The first major point to observe is that the PV farm operator that is billing $40 per MWh to LADWP is able to bill that on every MWh they despatch, EVEN MWh's that go straight from the PV panels into the grid, bypassing the battery completely. The LADWP does not know whether the energy has flowed through the battery or not, and indeed does not care.
The amount of electrical energy that goes via the battery turns out to be only about 20% of the total - so for every 5 MWh of energy supplied 4 goes direct from the PV panels and only 1 goes via the battery, but the PV farm owner gets to bill $20 x 5MWh - so for each MWh that goes via the battery they get to collect $100, not $20.
The 'Solar+Storage' is a fully integrated offering, considered superior to a 'solar only' one and so gets rewarded with higher prices. The storage element can very effectively piggyback on the solar farm and does not have to try and justify itself in some sort of pricing vacuum.
So the big question is how you get from the capex cost of the batteries (perhaps $400 per KWh) to the $20 per MWh cost that is charged by the PV operator to the LADWP once it is up and running.
This Capex corresponds to $400,000 per MWh of battery purchased and installed. Naively it would seem that you would have to spread that over 20,000 charge-discharge cycles to seemingly get down to a cost of $20 for each MWh of electrical energy discharged. Are they using flow batteries, or amazing new Lithium-ion batteries that last 5 times as long as the conventional one - and if so how are they getting 20,000 charge-discharge cycles when even over 25 years the sun only rises and sets 9,125 times ?

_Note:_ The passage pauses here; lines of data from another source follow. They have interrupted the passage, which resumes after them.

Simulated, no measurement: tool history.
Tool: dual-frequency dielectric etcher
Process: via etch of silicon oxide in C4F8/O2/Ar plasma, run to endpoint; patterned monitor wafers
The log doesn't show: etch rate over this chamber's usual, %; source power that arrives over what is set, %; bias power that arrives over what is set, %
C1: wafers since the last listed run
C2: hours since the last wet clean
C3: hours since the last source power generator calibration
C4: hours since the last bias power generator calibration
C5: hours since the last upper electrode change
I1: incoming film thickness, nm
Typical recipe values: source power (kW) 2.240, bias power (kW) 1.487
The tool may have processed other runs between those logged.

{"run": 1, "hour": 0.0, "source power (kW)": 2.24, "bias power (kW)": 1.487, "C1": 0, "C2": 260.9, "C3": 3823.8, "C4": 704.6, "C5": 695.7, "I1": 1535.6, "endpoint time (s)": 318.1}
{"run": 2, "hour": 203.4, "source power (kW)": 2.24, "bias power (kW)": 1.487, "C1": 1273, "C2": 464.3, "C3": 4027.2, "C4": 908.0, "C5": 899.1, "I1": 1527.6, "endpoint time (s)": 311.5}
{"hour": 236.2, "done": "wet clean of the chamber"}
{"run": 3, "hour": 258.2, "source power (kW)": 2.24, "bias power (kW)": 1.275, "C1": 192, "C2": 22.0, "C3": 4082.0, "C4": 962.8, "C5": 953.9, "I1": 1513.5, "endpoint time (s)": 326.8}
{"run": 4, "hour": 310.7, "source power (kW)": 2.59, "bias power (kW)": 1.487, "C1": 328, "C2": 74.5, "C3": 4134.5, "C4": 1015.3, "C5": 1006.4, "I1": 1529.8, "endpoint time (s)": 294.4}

The answer, of course, is that the naive way of looking at it is incorrect.
So the PPA bidders bid roughly $20 per MWh if their plant was a solar only one and $40 per MWh if the plant was a solar plus storage one. The people paying for the plant (Los Angeles District of Water and Power - LADWP) had requested the two options so that they could see the extra cost of adding the storage that would allow them to take energy later on in the day.
Note they were not asking to turn a PV system into a complete baseload source of energy - something, like a nuclear reactor, that delivers energy at a constant rate, day or night, whether us humans want it or not. Baseload is not what they, or the residents of Los Angeles want or need. An afternoon/evening peak of power consumption is what we generate, and very little at 3am in the morning. So forget about the fictional holy grail of baseload that is an irrelevant non-argument put out by the baseloadists.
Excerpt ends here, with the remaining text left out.